How do I setup postfix to act as an email client, so when I send mail to it, it goes through another server?
Basically I want to make it so that if I use the mail command or otherwise send an email via the local mail server, it actually goes through an external mail server. Basically I need to be able to send email from a local computer but I don't want it to keep getting marked as spam because it's coming directly from the computer.
I currently don't have a mail server setup myself online but do have a shared host, so trying to route mail through there. I found a tutorial on how to do it and ended up with the following config in mail.conf: Code:
relayhost = [sharedhost]:465 Code:
[shardhost]:465 username:password However when I try to send an email I end up with an error in the log: Code:
(delivery temporarily suspended: lost connection with sharedhost[1.2.3.4] while receiving the initial server greeting) |
Hi,
any particular reason you are using postfix? exim4 is the default mta on Debian and can be easily configured to do this (send via a smarthost). Evo2. |
It's already setup so it's just easier and that's what I've always used so I'm at least a tad familiar with it. This is an old CentOS 6.10 box that's no longer being updated (the yum repos are dead) so trying to install something else would be more of a pain than it's worth.
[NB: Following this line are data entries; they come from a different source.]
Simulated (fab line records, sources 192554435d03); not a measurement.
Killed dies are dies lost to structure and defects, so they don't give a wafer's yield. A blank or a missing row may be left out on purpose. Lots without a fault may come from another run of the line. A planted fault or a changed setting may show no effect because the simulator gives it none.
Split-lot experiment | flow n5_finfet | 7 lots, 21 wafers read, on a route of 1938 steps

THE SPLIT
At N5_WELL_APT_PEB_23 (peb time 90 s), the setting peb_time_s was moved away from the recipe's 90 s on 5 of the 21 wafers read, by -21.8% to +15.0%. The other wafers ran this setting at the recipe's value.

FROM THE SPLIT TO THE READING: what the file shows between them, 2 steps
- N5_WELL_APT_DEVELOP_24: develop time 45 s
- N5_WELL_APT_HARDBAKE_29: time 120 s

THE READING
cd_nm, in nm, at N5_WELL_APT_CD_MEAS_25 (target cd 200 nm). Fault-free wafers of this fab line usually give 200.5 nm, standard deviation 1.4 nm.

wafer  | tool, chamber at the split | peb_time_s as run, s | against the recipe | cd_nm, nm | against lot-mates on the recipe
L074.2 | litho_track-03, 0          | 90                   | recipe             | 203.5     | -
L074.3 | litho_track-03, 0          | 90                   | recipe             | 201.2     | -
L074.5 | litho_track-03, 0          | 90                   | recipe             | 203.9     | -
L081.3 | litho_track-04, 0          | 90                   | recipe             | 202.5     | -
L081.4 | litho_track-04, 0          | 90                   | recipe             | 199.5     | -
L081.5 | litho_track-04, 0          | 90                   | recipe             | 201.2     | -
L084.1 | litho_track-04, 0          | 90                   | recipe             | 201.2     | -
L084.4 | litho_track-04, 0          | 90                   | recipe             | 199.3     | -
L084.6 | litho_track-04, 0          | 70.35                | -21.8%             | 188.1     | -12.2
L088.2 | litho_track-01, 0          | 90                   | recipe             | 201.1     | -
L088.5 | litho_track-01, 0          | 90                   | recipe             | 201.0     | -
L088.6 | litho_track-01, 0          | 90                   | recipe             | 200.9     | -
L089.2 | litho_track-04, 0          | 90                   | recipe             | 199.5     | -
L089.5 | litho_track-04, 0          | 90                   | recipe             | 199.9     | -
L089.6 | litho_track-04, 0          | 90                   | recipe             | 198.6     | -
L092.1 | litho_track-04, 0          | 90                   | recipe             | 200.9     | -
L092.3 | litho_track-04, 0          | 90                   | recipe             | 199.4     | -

Though if it's not easy to do, my plan B is to modify my application to use a separate client like mailx instead of connecting to the local server directly. From quick google search it looks like I can specify external mail server with that command. So rather than have my app send the mail directly to localhost via tcp socket I can just have it write to a file and then have a separate script that looks for files then uses mailx to send the mail. |
Quote:
Evo2. |
Yeah forgot to mention, I guess the config syntax, file locations etc does change a lot between distros.